Aww, that’s a sweet story. I like how you’ve captured the narrators ‘teenagerdom’ – or whatever the term is. The way the narrator manipulates the mom is skillfully done. (I’m realizing I don’t know if narrator is he or she, not important except as I try to type comment :p ).
Is there an accepted convention for signing speech in writing? I’d still be tempted to put it in quotes, as it is speech, but I get why you didn’t (to differentiate it from regular speech, I assume). Perhaps using single quotes instead?
I hate to tell you, sir – but you were the winner this morning I was thinking about. Had I not had the day to muse over the work, you’d be walking away with the badge. It was that close. And with your field of competitors, that is honor indeed. LOVED this piece – the dynamic of family vs. disability is handled beautifully and organically. If you read my feedback to the other entrants, you will know that my only having one note is definitely praiseworthy.

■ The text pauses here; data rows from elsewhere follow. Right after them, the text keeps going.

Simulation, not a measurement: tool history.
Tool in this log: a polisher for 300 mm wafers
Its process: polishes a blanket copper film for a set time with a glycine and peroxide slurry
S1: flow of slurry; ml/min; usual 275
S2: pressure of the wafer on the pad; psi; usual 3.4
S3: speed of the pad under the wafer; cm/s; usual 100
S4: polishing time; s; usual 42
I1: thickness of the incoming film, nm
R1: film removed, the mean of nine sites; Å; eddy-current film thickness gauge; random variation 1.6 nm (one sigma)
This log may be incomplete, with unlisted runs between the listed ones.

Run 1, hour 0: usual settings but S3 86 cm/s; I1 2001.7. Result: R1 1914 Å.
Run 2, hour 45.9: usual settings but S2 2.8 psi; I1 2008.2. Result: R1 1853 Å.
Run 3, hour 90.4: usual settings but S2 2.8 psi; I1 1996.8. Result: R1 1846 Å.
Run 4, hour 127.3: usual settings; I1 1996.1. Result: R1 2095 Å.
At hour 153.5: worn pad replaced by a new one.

The line “What? she signed. Use your hands, she signed.” hiccups on the repitition. I’m not even sure how I’d reword this – but if I were chewing on it, I might go with “What? Her hands stuttered in frustration. Use your hands, she signed.”
DEFINITELY following you now, sir – you have a gift that has my eye.
It seemed sweet because they ‘made up’ at the end. The narrator signed to the mom, and hugged her, showing the mood shift. It just seems like a real, heartfelt moment between the two characters.